Completed on May 5,08


I thought I had come to terms with the pain, hurt, and anger. Tonight I found that it still rages deep in my soul. It continues to burn with a passion I had thought had disappeared. I now know that it will never leave.

                I cried, no sobbed, last night. I sobbed for Mercy. The full realization of the love stolen from her hit me like a blow to my gut. While I held my adopted sister Josie, I realized Mercy’s loss. They took from her the thing all humans crave, want, and need. They took love.

                It is hard for me to not rage at God, man, and anything I can pour my anger upon. I want to scream. I can not describe how I feel when I imagine Mercy lying awake at night with fifteen other orphans, around so many people, yet so alone. Tears rush to eyes. My throat dries up and my head aches. I feel fury, hurt, sadness, and grief all at once.

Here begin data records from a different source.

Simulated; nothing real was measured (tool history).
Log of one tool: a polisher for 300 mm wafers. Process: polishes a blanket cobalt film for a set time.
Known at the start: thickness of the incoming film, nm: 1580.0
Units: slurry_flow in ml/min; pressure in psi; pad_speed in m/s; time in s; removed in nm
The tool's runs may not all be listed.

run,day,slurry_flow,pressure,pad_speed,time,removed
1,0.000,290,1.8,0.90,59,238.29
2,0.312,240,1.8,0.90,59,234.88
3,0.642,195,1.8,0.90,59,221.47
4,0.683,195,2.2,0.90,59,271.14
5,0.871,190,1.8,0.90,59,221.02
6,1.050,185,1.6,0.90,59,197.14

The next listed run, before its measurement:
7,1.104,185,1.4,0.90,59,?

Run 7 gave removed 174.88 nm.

                I had so many dreams. I had planned to teach Mercy to play paintball and to ride horses. I anticipated playing dress up and helping her learn her first words. I wanted to instill my love of the written word in her heart. I dreamt of crying at her wedding and rejoicing over her first child. I imagined being her sister and friend. I will never forget how one woman’s cruelty destroyed those dreams.

                My family and I originally went to Kenya two years ago. Our pastor told us about an orphanage, Imani Children’s Home, where he volunteered. God gave us a desire to serve and we responded to that call by going to Kenya. For three months, my sister, my two brothers, my parents, and I cared for and loved orphans in the “home”. We laughed at the rotten things they did and acted like enthusiastic new parents, comparing the children’s development and fighting over who was the most precocious. From 10 a.m. to 4 p.m ., we cuddled with, bathed, fed, and nurtured the orphans. My twelve-year-old sister and I cared for around eighteen toddlers, usually without assistance. At only thirteen, I learned how to handle two kids on each hip and with one hanging on my legs. I learned how to oversee the feeding of eighteen toddlers at once and managed to love each one more than I ever imagined possible. Everyday, the little children greeted Heidi and me with smiles, kisses, and screams of “Auntie Lally!” and “Auntie Idie!”. Everyday, our hearts broke a little bit more for the children, stuck in the quagmire of orphanhood and extreme poverty. For most of them, life meant pain. Life should never be like that for children.
                As weeks passed, my dad began to truly love a little girl with the most hair we had ever seen on an infant. She had dark skin, shining black eyes, and a two-inch “Afro”. Among all of the children, she drew the least attention to herself. At seven months old, she rarely cried and just watched as my dad changed babies diapers and fed them their food. When my mom met her, she melted over Mercy. Our parents introduced her to us and we all fell for her.

                Adopting in Kenya was no easy process. We researched it before we returned to America and found out that it took a minimum of six months in country. Shocked and slightly dismayed, our family talked for hours and unanimously decided that Mercy was worth it. Once back in Indiana, we waited until we were approved to go. It took nine months of waiting and praying.

                Upon our approval, we packed to go. On Christmas Eve, we boarded our flight to Kenya, anticipation growing in our hearts. We could not wait to get Mercy. Once we arrived, we went to visit her. Crying and laughing, my family held her and told her that we loved her. Sadly, we didn’t know that we would never see her again.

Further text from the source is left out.